Eco-Innovators also focuses on another aspect of sustainable housing, one that has little to do with the “green-ness” of the building itself. A 2011 study by the US Environmental Protection Agency, found that when you account for transportation energy, the most energy efficient home is one located within two kilometres of a public transit stop. In other words, “the home’s location relative to transportation choices has a large impact on energy consumption,” larger than any green features of the home itself (p. 108).

But what if public transportation is not available? Chris explores other lower impact forms of transportation: from the Grand Concourse walking trails of St. John’s, Newfoundland, to the Bicycle Bus program in Summerside, PEI, to the CarShare program in Halifax. Perhaps the most creative of these is Prince Edward Islander Harry Smith’s wind-powered Toyota RAV4, a vehicle purchased off eBay (p. 108). Feeling rather guilty about living in a large home off the transit line, Harry wanted to lessen his environmental impact. He felt plugging his car into the electricity grid was essentially the same as driving a gas-engine vehicle. To solve this dilemma, Harry purchased a wind turbine to fuel his new car (p. 110). While he recognizes that his transportation choice isn’t going to “save the world…he’s too stubborn to watch civilization crumble without at least showing people what else is possible” (p. 111). Though perhaps an extreme example, Harry’s ingenuity can serve to inspire others to find solutions to their own environmental concerns.

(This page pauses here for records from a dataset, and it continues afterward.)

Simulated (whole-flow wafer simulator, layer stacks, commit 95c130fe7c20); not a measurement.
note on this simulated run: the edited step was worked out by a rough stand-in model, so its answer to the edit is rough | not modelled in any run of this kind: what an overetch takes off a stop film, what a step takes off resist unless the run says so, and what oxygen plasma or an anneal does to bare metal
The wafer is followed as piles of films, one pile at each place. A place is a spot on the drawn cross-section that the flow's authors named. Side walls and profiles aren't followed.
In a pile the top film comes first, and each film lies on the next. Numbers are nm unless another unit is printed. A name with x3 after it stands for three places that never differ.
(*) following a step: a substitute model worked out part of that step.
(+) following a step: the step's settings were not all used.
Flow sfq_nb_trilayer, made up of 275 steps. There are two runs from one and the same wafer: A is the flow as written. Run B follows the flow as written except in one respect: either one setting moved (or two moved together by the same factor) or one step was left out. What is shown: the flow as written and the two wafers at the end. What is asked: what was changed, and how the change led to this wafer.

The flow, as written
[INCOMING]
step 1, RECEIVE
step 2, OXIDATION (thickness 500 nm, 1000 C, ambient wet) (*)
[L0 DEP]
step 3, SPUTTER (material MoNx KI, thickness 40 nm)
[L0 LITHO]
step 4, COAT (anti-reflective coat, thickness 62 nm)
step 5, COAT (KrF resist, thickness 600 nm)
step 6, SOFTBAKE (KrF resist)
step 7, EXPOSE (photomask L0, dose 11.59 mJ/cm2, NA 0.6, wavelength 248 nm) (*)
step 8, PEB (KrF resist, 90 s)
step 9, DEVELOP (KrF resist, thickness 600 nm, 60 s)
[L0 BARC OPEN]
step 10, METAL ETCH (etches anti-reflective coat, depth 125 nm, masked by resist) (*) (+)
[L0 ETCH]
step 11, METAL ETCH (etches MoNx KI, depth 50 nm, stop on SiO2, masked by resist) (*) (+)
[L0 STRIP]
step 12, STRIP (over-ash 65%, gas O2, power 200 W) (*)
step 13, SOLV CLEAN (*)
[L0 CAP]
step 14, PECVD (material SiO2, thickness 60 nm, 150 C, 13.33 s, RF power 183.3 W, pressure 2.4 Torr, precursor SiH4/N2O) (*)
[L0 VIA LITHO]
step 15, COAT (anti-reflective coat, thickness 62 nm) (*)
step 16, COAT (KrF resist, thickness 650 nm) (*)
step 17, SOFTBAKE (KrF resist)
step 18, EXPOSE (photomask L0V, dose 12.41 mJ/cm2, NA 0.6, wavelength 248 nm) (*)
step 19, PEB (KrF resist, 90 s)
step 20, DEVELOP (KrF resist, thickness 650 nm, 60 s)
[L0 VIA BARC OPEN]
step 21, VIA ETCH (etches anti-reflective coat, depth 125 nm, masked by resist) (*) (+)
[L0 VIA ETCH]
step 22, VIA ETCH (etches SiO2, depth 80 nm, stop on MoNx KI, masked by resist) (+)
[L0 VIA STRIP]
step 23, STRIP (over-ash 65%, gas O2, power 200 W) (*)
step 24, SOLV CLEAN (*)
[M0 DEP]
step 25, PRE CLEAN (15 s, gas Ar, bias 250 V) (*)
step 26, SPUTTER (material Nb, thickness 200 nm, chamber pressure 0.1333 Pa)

Believing a “resilient community is one that isn’t dependent on others for survival” (p. 8), Chris looks mainly to local solutions to make self-sustainability more attainable. With food, for instance, Chris points out that the vast majority of foodstuffs inCanada are products of a large industrialized food system “marinated in oil” (p. 80), travelling in some cases up to 8,000 kilometers from farm to factory to plate. As a direct consequence, he sees that much of our food dollar –87 cents on the dollar in Nova Scotia –goes toward food giants like Cargill, Tyson and XL Foods (p. 82). By comparison, farmers in the Atlantic Provinces earn on average between $5,500 and $12,000 per year, a barely livable wage that, understandably, has left many farmers and their families with little choice but to sell their land to real estate developers and factory farm operators (p. 85).

This loss of local control over the food supply, however, leads to the very real danger that future disruptions, diversions, and price increases of imported foodstuffs will leave us without the ability to feed ourselves. Eco-Innovators posits several alternative options in this return to local fare. Tom Van Milligen’s Swedish-style, small-scale hog farm and David Ling’s mixed organic Fair AcreFarms provide models of successful family farms. To provide Halifax and area growers a space to sell their goods, Sean Gallagher opened Local Source grocery, “selling only local seasonal fruits and veggies, free-range meats, cheeses, and home-style cooking and baking” (p. 93). And Speerville Flour Mill in New Brunswick mills 145 different products, all organic and local where available (p. 88).In other words, no shortage of options exists for local fare, if a consumer is willing and able to search out more sustainable alternatives.

Sustainable Business Models

Eco-Innovators points to a number of new and more sustainable business models at opposite ends of the spectrum –the first represented here is a micro-business model proffered by Maggy Burns and the second, a green-growth model represented by Olivier Soaps. Burns, an activist and environmental worker by day, is also an entrepreneur turning other people’s cast-off books into beautiful, upcycled journals — ReCover Journals — effectively saving junk from the landfill. Every season, retailers ask Burns if she has any new products for them (p. 19). While Burns did develop a few spin-off products under pressure from her distributors to stimulate demand for more stuff, ultimately she rejected this business model. “Maggy sees a strong connection between the typical growth-oriented business model and the destruction of the natural world (p. 19). It is not that she doesn’t want to make money. She simply wants to do so while retaining her own ideas for sustainability.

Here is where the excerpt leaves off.